Our Conservation Champions

Anne Zabala came from a largely a-political family.

Politics was just something they didn’t really discuss. Then she went to college at the University of Idaho. She was a sophomore in Moscow when the battle over the Luna Laws raged. Then she became active.

“The mentors and relationships I developed during that time were incredibly important to my formative years,” she said. And after victory against the Luna Laws, Zabala had a life-changing epiphany.

“I realized I could make a difference.”

Emboldened and empowered, Zabala sought other issues that she could pour her energy behind. She didn’t have to look far.

“Our public lands and our outdoor heritage are huge selling points for the state,” she said. “It’s one of the best things about living in Idaho, and why many young people—including myself—love it here and choose to stay.”

Meanwhile, Idaho politicians were working to seize public lands for special interests. Zabala looked for opportunities where she could get involved and make a difference; she found Conservation Voters for Idaho. Working with CVI, Zabala was part of a field program that recruited other young people to work around the state in districts identified by CVI. Now she was doing the mentoring while teaching other canvassers CVI’s mission, and theory of change.

“(CVI) is such an important resource,” she said. “It’s the catalyst for understanding conservation policy and its impact on the state.”

Her work was rewarded when several pro-conservation candidates were elected to the Legislature. But it was also rewarded in knowing she was part of a bigger movement; a movement that fought against the loss of Idaho’s cherished public lands.

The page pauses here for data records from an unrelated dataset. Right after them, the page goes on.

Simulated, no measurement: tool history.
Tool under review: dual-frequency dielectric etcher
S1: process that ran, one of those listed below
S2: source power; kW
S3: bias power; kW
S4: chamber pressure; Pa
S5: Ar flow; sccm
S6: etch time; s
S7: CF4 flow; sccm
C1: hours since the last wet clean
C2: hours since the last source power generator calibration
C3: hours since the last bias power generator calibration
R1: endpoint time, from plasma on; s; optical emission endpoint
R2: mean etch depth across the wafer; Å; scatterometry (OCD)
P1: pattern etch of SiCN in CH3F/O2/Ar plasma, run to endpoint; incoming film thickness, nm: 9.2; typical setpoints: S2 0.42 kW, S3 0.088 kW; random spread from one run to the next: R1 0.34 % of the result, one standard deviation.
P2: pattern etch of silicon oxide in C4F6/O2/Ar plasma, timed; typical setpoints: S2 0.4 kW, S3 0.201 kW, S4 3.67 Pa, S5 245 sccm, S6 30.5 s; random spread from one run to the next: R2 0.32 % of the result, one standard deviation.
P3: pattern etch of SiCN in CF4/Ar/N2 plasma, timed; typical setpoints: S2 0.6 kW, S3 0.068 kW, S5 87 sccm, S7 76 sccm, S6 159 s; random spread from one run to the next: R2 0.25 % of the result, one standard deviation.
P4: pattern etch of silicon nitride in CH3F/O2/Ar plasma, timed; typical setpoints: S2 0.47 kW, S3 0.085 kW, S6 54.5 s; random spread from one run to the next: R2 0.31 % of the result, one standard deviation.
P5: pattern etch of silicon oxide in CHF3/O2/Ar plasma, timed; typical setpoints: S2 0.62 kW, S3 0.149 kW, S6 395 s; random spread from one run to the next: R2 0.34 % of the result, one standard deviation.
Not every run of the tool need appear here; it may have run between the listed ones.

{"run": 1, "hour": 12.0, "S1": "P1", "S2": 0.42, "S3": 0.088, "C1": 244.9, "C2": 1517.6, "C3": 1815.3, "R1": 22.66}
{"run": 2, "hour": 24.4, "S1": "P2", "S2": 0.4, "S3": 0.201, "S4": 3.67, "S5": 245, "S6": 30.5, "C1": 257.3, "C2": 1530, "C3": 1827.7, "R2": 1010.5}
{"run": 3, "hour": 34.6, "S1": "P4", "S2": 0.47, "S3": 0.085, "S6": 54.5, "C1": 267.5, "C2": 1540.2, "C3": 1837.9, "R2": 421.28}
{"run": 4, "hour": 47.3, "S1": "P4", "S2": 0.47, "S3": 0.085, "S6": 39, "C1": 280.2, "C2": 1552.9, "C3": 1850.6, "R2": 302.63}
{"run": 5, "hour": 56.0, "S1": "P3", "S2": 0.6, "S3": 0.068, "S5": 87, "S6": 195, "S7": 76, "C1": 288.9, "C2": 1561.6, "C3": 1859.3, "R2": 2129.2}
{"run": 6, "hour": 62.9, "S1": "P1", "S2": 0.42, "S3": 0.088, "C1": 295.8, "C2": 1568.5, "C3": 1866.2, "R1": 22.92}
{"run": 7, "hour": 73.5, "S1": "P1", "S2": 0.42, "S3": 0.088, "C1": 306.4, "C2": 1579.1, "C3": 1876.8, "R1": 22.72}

Zabala was also passionate about other conservation issues, such as making Moscow a more pedestrian and bicycle friendly city. But when she looked at the Moscow City Council, she didn’t feel it was a priority.

So this year she ran to bring that perspective to the council. And she won.

When Zabala joins the Moscow City Council in January 2018, she will be the youngest member and a strong voice for conservation. She says CVI has been an important part of her work to make Idaho an even better place to live, and something she will never forget.

“Having that support network,” she said, “and having that resource while working for the same cause is incredible.”

We think Anne is pretty incredible too. We look forward to working with her on the Moscow City Council to support pro-conservation policies at the local level.